I noticed a lot of my blogs lately have been...advice post. I have no problem giving advice, but that was never the intent of my blog. My blog was suppose to feel like a journal, but also being able to help my readers out, so I'm going to go back to that. I may have some advice-like blog posts, but I really want to stick with my roots. So I have two very special topics I want to talk about, and thanks to the power of Twitter polls, I'll be talking about the one that won today and the other one another day.

As the title states, I'll be talking about self love. For me, self love is the most important topic ever. It's something I work on every single day, it's something I am passionate about, and it's something I want everyone to have. My journey to self love has started in the beginning of 2014. That year, as I've stated in many blog post, was a struggling, harmful, and scary year for me, but it's the year that I dedicated myself to finding self love.

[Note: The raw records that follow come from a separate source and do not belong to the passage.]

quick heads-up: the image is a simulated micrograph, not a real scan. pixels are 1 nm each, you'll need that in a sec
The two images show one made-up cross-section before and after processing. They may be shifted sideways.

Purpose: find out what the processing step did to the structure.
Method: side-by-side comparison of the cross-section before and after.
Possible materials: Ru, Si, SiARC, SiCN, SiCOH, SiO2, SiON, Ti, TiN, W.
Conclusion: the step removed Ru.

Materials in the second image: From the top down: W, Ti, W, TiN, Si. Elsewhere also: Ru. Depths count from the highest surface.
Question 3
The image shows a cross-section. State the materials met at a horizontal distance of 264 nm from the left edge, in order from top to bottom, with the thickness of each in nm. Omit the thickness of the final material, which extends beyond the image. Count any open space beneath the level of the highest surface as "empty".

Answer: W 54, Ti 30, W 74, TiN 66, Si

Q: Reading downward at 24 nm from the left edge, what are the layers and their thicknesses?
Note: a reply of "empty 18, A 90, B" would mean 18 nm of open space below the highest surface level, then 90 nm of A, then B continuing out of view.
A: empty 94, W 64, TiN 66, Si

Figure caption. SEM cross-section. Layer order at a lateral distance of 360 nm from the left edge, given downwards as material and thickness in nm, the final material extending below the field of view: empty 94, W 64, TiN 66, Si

As a single 26 year old (by choice of course, not the age part sadly), it can be hard to see so many people my age or around my age happy and in love with other people. They're either dating, in committed relationships, engaged, or married. It's tough for me, because I also fight with jealousy. If there's one thing about myself I want to continue working on is my jealously. I get so jealous of those people. 'Why do they get to be happy with someone else?', 'Why can't I have that?', and, 'I wish someone loved me as much as those people love them'. 

When those thoughts pop up, I think back to my dark thoughts, or my other self. If you want to know what I'm referencing, definitely take a read into my blog post here. My jealously, society, and my surrounding have tried making me believe that without a significant other, I am nothing. If you're not married at a certain age, if you're not engage at a certain age, or if you're still single and in your late 20's, you're nothing. You're useless, you're pathetic, you're unwanted. You know how awful it is to live in that mentality? It's a destructive one, that's for sure.

I've spoken before about my dark thoughts, but I also have light thoughts too! Now before you start thinking I'm a major weirdo, hear me out. I'd like to think that I have this light and darkness to my thoughts. The dark thoughts portray my fears, my hatred, the things I don't like about myself; then there's the light thoughts. The light thoughts, this bright and shining angel, talks to me and tells me, 'that's not true, there is someone that loves you; it's you!' How can I love myself when my own thoughts try to destroy me?

Growing up, I never liked how I looked. I was teased, bullied, ever since I was in kindergarten. My classmates, strangers, other kids, made fun of me for how fat I am, how ugly I am, this and that. Those words can really break someone down. The worst part? I get that a lot, even today, from my own family. Not as bad as it was growing up, but it's still there. I didn't have a boyfriend until I was almost 18, but it was online, so my first ever real boyfriend wasn't until I was 21. I struggle with my weight due to having PCOS (if anyone wants a blog about that, let me know), I always compared my social skills and my life skills to my brother and friends, and I just really didn't like what I saw in the mirror every single day.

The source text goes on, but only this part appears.